Overview
High-temperature thermal energy storage (TES) is expected to be a critical component in low-cost decarbonisation technology pathways for heavy industries. The key driver is that where heat is required from renewable sources, it is significantly cheaper to store energy as heat than as electricity in pumped hydro or batteries. This study will benefit HILT CRC industry partners, particularly those in alumina, cement and lime, and iron ore fields by informing how high-temperature TES may (or may not) be suited to providing heat to these processes, through up-to-date information about the various TES options, and assessment of how these technologies match to the needs of specific use-cases.
In 2024, this project was extended for a further 2 years – see RP2.017.
Project Details
This project aims to better understand the requirements and needs of users of high-temperature heat within HILT CRC, and to provide these stakeholders clear, contemporary information about options for high-temperature thermal energy storage integration into their processes.

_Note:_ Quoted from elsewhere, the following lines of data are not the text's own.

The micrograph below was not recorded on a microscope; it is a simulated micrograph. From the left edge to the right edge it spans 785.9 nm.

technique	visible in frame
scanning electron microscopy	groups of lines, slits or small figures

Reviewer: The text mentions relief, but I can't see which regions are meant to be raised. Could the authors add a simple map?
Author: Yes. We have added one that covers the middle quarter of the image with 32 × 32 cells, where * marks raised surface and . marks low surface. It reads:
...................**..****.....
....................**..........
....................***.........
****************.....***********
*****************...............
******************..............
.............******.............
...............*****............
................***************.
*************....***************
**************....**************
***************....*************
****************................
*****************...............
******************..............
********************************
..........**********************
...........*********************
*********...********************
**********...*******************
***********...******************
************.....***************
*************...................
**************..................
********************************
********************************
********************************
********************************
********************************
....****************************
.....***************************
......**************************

This will be done via a Scoping Study that focusses first on particular use-cases – fluidised bed H2-DRI, and alumina and lime calcination to identify needs, requirements and value proposition as they relate to high-temperature TES. The Scoping Study will examine the high-temperature TES technology options themselves, with the aim of providing a preliminary assessment of which technologies are best suited to each use-case.
The expected outcomes from this project included:
- Better understanding of the needs for thermal storage pertaining to each use-case, including technical requirements, key performance criteria, site specific factors, integration requirements/challenges, value proposition.
- A clear technology landscape for high-temperature TES options, and an evaluation (via SWOT analysis) of how they fit with the needs of HILT CRC end users.
- Flow sheets modelling integration of hot stored iron ore into a fluidised bed H2-DRI process.
- Simplified system performance model of PB-TES systems for integration to alumina/lime calcination processes.
- Techno-economic assessment of the storage and integration options.
- Evaluation of the technical challenges and risks.
- Recommendations for any future HILT CRC investment in research and/or demonstration of high-temperature TES, on the basis of the findings of the Scoping Study and Case Studies.
Phase 1 of RP2.009 was completed in September 2024, and phase 2 (RP2.017) is underway.
Research Areas
New technology to accommodate multiple energy sources and offer flexibility in switching between them
Outcomes
RP2.009 examined two case studies for thermal energy storage integration to HILT processes in depth:
- retrofit of high-temperature thermal storage to a calciner in an alumina refinery
- supply of heat to a hydrogen fluidised bed direct reduction process, for iron making.
For alumina, heat is required at a temperature around 1000°C. Hot blast stoves are regenerative heating systems used for heating air that is fed into blast furnaces in steelmaking, and an example of a fully commercial system designed for heating air at the temperatures required.
This project investigated the feasibility of repurposing hot blast stoves for longer-term storage, and electrical heating. The encouraging results indicated that the concept could potentially displace about one-third of energy normally provided by natural gas. Phase 2 is investigating further options for deeper levels of gas replacement, in both retrofit and new build cases.
For iron ore, the research team developed an initial flow sheet integrating thermal storage. The cost of heat supply from this route was about 23% cheaper compared to a reference case in which heat was provided by burning hydrogen. There are opportunities to further increase this benefit, and these are being further developed in phase 2.
Published Scientific Papers
- Lee L, Ingenhoven P, Saw WL, Nathan GJ. The techno-economics of transmitting heat at high temperatures in insulated pipes over large distances. Applied Energy. 2024; Vol. 358, 122634.